Tar Heel Time!

Share

More on the UNC Tar Heel victory on Monday night:

Christine Brennan of USA Today:

He listened all weekend to the talk in this town about Michigan State’s run with destiny. He and his Tar Heels endured everything this city and state threw at them: a surprising overnight spring snowstorm, the overwhelming home-court advantage for the Spartans, the sense that Michigan State might defy all odds and continue to ride the emotional wave and actually win this title as a gift for its economically devastated state.

Williams testily protested that his team had a cause too.

“We want to win a national championship, period, the end,” he said. “And if you would tell me that if Michigan State wins, it’s gonna satisfy the nation’s economy, then I’d say, ‘Hell, let’s stay poor for a little while longer.’ “

Obviously, Williams had had it with all the talk of the Spartans playing to make the people of Michigan feel better. He could have chosen his words better, but then his players went out and put their coach’s tough words into serious action.

 

Dan Wetzel of Yahoo! Sports:

This wasn’t one shining moment; it was a three-week blaze of destruction.

Teams like this may not come along every day, but in Chapel Hill they may come along every few years.

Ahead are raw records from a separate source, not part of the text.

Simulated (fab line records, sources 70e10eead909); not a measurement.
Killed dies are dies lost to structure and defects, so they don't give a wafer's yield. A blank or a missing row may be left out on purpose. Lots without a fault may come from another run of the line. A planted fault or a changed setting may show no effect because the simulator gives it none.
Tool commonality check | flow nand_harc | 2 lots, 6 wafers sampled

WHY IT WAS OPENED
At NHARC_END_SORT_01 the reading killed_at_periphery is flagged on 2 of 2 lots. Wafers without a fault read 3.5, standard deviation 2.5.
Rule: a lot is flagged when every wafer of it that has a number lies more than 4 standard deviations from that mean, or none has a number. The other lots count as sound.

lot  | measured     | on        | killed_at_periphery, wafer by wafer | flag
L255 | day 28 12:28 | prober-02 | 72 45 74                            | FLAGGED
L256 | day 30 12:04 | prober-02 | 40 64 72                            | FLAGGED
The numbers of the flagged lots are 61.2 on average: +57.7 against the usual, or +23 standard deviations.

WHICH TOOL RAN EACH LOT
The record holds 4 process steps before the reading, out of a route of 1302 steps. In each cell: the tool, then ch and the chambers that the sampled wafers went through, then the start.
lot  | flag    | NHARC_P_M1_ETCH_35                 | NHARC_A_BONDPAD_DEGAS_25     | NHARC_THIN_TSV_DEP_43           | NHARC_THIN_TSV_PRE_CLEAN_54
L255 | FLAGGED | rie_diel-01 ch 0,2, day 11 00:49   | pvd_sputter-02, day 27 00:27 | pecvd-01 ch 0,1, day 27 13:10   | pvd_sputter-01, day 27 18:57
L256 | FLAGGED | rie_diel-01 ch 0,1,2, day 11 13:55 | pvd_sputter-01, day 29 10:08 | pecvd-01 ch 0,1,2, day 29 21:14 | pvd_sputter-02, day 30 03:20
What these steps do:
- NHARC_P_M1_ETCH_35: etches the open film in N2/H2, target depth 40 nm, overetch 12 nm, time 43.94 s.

The core of this team will move on, but freshman Ed Davis may have seen so little playing time he’ll return to campus and then become the No. 1 pick in the 2010 NBA draft. Of course Carolina also welcomes the No. 1-ranked recruiting class to campus next year.

Why wouldn’t they? The question for recruits now isn’t why Carolina, but why not?

Perhaps even more than the parade of talent that Smith brought in his tenure, Williams has made Carolina the ultimate stop for stars and, as a result, impossible to stop on the court.

You can’t just coach anyone into being Ty Lawson or Wayne Ellington. You get that level of skill and try to maximize it.

“Roy Williams is not that good,” he said. “But Ole Roy has got some big-time players and that’s what it takes.”

After a post-Dean lull in Chapel Hill, which included brief stints by longtime assistant Bill Guthridge and young coach Matt Doherty, the program returned to steady hands and hasn’t looked back.

It’s a tour of force right now, and Williams looks unwilling to take his foot off the pedal. 

 

Columnist Jim Litke:

Once he became Smith’s assistant, Williams learned how to bring those plans to life. When he struck out on his own at Kansas in 1988, he adapted them to fit his own philosophy, though he never strayed far from his teacher’s principles. The more he succeeded – the Jayhawks reached the Final Four twice in his first five years and twice more after that – the more he acknowledged his debt to Smith.

He wasn’t about to stop Monday night, even though he now has as many as the master himself.

“Somebody told me if I win, I’d be the 13th coach to have more than one,” Williams said. “I have a hard time believing that. …

Roy Williams and Dean Smith don’t fit in the same sentence. I really believe that.”

In the closing seconds against Illinois in 2005, Williams walked down the sideline as the final seconds ticked off, adjusting his glasses so he could see the scoreboard for himself. This time, with about a minute left, he started clearing his bench, then pulled a pin off the lapel off his jacket so it wouldn’t get knocked off and lost in the celebration. Just before walking toward Izzo to shake hands, he folded up the glasses and stuffed them into the breast pocket of his suit jacket.

Maybe he wasn’t a better coach at the end of the game than when he began it, but he was certainly a more comfortable one. Williams will never be Dean Smith, at least not in his own mind, but there’s no question that he’s earned the right to sit on the same throne.